Celebrating the contributions of Asian-Canadian workers to Canada’s labour history

April 30, 2023

Asian-Canadian workers have played an integral role in shaping Canadian labour history. But members of Asian communities still face acts of racism and discrimination today. Committed individuals, organizations and coalitions continue to fight for the rights of Asian workers – including migrant workers, many of whom are Asian – here in Canada.

“Canada, and the labour movement have greatly benefitted from the activism and labour of Asian-Canadian workers throughout our history. These workers helped build this country while facing tremendous obstacles due to racism. And while anti-Asian racism and discrimination persist, Canada’s unions are dedicated to challenging and eliminating racism and discrimination in all their forms,” said Bea Bruske, President of the Canadian Labour Congress.

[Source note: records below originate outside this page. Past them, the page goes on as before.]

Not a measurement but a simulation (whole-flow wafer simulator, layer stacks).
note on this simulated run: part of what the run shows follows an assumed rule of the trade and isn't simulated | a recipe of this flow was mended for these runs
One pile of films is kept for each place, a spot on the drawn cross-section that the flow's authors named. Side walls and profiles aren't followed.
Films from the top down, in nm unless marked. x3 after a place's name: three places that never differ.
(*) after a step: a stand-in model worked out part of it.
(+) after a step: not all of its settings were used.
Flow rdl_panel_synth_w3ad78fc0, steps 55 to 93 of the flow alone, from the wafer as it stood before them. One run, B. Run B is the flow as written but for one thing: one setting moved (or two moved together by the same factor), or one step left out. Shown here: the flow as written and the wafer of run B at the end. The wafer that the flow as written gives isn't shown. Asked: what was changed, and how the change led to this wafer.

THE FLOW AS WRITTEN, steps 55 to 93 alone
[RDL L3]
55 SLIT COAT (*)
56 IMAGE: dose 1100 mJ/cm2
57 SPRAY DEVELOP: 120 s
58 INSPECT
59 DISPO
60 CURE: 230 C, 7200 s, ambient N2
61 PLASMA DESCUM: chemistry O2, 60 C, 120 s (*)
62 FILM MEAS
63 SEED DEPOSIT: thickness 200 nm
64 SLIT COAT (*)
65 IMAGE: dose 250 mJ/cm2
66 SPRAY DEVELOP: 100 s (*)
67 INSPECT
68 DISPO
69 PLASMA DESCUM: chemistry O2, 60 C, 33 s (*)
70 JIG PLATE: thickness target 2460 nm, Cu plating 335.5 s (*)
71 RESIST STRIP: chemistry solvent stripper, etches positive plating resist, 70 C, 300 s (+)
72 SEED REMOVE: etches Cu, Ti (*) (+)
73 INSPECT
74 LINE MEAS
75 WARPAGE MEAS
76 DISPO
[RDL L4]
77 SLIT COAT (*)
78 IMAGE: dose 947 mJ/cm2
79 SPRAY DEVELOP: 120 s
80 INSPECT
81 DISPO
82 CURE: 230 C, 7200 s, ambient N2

Asian workers have faced rampant systemic racism from government, employers and within the communities in which they lived and worked. Asian workers also endured racism and discrimination from organized labour, when they were prevented from joining unions in numerous sectors. To address these injustices, workers organized and formed their own unions to fight for their rights.

Over the years, Asian community activists such as Joe Miyazawa, who was Japanese-Canadian, Roy Mah, who was Chinese-Canadian and Darshan Singh Sangha, who was Indian-Canadian, challenged discrimination and became leaders in their communities and the larger labour movement.

The history of Asian workers in Canada goes back to the late 1700s, when Chinese workers were first brought to Nuu-chah-nulth territory in British Columbia, providing forced labour to build early colonial settlements.

In the 1800s, an estimated 17,000 Chinese workers built the Canadian Pacific Railway, working under unsafe conditions, resulting in many workers never returning home. Thousands of Chinese migrant workers died from accidents on the job, winter cold, illness and malnutrition.

In the early 1900s, thousands of Sikh immigrant workers found work building British Columbia’s lumber and sawmilling industries, before a law was passed barring all Asian workers from holding logging licenses.